The Partnership, a non-profit organization that advocates for non-partisan, “good government” reforms, released a report on Tuesday, noting that the Trump administration’s actions over the last year created “confusion, distrust and stress within the federal workforce.”

“There were large-scale layoffs of employees, cuts to government programs and the ending of many grants, altering how the government does — or does not — serve the public and the outcomes it can achieve,” the report states. “Not only did the government lose invaluable expertise, it became less responsive to public needs and less prepared to keep Americans safe.”

“It is impossible to gain a full picture of the layoffs and their impact,” the Partnership added. “The administration has provided few specifics about what positions have been eliminated and which personnel have been laid off or incentivized to resign.”

The Partnership’s report also detailed the specific impacts of federal workforce losses over the last year, including effects at agencies like the IRS, Social Security Administration, Department of Health and Human Services, FEMA and many others.

As a result of the governmentwide staffing cuts, the Partnership argued, agencies are less prepared to deliver disaster assistance during emergencies, and less efficient in administering crucial government programs, leading to delays in basic services and increased wait times.

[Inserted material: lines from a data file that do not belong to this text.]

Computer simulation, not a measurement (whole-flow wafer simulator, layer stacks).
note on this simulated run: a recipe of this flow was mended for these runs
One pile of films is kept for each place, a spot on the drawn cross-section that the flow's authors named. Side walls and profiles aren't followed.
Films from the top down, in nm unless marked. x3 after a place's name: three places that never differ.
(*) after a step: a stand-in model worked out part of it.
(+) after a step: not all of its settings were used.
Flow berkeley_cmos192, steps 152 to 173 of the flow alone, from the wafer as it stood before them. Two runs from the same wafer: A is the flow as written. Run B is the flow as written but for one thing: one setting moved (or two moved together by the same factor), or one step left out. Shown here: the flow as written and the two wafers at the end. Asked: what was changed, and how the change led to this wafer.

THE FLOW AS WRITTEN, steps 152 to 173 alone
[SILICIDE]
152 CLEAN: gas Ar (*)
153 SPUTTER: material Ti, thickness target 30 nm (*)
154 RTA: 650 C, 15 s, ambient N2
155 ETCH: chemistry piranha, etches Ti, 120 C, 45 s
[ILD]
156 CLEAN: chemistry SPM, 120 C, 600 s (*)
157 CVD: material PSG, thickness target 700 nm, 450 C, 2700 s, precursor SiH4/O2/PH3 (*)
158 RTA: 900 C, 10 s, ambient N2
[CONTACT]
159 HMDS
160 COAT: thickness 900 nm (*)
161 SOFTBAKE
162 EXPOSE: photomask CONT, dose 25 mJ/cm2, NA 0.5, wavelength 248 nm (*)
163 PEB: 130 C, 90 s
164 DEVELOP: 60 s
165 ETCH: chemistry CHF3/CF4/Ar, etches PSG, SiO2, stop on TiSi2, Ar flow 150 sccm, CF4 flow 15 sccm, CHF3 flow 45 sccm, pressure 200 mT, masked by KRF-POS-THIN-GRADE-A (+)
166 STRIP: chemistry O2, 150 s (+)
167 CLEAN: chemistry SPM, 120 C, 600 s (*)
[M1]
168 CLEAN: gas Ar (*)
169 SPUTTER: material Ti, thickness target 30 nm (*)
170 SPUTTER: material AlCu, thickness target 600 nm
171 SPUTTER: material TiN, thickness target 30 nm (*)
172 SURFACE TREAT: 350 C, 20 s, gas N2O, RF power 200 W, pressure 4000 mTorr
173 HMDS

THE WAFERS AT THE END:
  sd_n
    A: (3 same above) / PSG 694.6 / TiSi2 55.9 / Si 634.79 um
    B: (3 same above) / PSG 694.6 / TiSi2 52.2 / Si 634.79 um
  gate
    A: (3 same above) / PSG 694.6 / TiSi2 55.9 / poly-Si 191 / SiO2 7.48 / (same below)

By contrast, OPM Director Scott Kupor has argued that the Trump administration’s federal workforce overhauls will lead to better employee accountability, merit and performance across government. Kupor also touted the loss of one-third of OPM’s internal workforce during 2025, while saying the agency’s service delivery improved.

“President Trump was clear from day one: The federal workforce must be accountable, performance-driven and focused on serving the American people,” Kupor said in a Dec. 31 press release. “This year, OPM delivered on that vision — modernizing government operations, rewarding excellence and putting taxpayers first.”

But Rob Shriver, director of the Civil Service Strong program at Democracy Forward, questioned the Trump administration’s workforce reductions, saying there are no forward-looking plans for continuing to effectively deliver services after the cuts.

“The singular focus on headcount reduction as a blunt instrument reveals that DOGE was never about efficiency,” Shriver, a former acting director of OPM during the Biden administration, said in commentary on Tuesday. “It was about retribution and stifling dissent by intimidating federal workers into leaving their jobs or, if they decided to stay, intimidating them into not questioning their political leaders.”

At the same time, information on the federal workforce’s perspective over the course of 2025 will likely be limited. After months of postponing, OPM last year opted to cancel the 2025 Federal Employee Viewpoint Survey. In an attempt to fill the data gap, the Partnership conducted its own federal workforce survey.

The results of the Partnership’s survey are expected to be released in March. But Partnership officials have said it will still be difficult as an external organization to replicate the depth of data OPM can attain through FEVS.

Going forward, the Trump administration is looking to make further changes for the federal workforce, including overhauls to the probationary period and federal hiring processes, as well as performance management and senior executive development.

OPM’s Kupor said the upcoming changes will make government “leaner,” while making federal employees more results-oriented, accountable and efficient.

But some painted a darker picture for federal employees throughout 2026.

“The harms caused by these cuts have already begun to play out, and we’ll see more and more of that in 2026, when the impacts of the thoughtless workforce cuts are felt more deeply around the country,” Shriver said.

The Trump administration is also expected to soon issue a final rule to implement “Schedule Policy/Career.” The forthcoming regulations will let agencies reclassify career federal employees in “policy-influencing” positions, in effect removing their civil service protections and making them easier to fire at-will.

“The change of our federal government into one that is a loyalist workforce, as opposed to a professional one, is a process that we anticipate moving forward in 2026,” Stier said. “As challenging as 2025 was, I think we can expect even harder days ahead in 2026.”

The post Trump lauds ‘tremendous’ federal workforce cuts. Good government group calls them ‘disturbing.’ first appeared on Federal News Network.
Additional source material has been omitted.